4. Because qubits A and B are entangled, the information about how the quantum state of the qubit being teleported interacts with the quantum state of qubit A will also reveal how the quantum state of the qubit being teleported interacts with the quantum state of qubit B.

5. Qubit B uses this information to replicate the quantum state of the qubit being teleported. (How does qubit B change like this?)

What happens to the original qubit being teleported?

2. Sep 26, 2016

### Simon Bridge

If I am understanding you, 2 is not correct. The relationship between the states is determined by the entanglement.
Measurement is only applied to one or the other particle, locally, and only on the local particle state.
Try to distinguish information from "a message".

Also see entanglement, quantum nonlocality and decoherence.

3. Sep 26, 2016

### Staff: Mentor

It does not. The uncertainty principle says that you cannot measure two incompatible observables with unlimited precision at the same time, but here we're only measuring one observable. We can do that with as much precision as our measuring instrument allows, and we can always find a better instrument if we need more precision.

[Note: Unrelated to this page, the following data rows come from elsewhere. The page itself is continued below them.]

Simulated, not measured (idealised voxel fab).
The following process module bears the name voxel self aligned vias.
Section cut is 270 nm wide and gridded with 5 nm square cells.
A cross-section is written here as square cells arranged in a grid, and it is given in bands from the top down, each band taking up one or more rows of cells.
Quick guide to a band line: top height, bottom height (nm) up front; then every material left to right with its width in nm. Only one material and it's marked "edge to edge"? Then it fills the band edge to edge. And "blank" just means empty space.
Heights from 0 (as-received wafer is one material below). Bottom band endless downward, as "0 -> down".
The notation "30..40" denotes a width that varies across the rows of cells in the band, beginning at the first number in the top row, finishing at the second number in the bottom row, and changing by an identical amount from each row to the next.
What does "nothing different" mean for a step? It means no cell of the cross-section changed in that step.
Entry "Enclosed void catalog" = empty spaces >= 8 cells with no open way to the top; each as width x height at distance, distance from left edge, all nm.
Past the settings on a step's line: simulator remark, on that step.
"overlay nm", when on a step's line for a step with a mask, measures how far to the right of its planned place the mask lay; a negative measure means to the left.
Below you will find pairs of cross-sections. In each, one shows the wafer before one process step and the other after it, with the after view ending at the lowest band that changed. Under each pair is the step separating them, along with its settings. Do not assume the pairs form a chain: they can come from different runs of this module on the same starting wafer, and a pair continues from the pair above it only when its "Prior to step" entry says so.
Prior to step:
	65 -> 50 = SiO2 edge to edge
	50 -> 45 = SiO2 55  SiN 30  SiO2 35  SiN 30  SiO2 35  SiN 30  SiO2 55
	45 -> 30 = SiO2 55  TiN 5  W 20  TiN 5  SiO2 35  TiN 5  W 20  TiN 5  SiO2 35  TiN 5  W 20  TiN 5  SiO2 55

We write it down on a piece of paper, roll the paper up into a little ball and tie it to the leg of a carrier pigeon, and then set the pigeon loose to fly to the distant laboratory that we're teleporting our qubit to. Or we could put it in an envelope, write the address of the distant laboratory on the envelope, attach a first-class postage stamp to the envelope, and give the envelope to the postal service. There are many ways of sending information.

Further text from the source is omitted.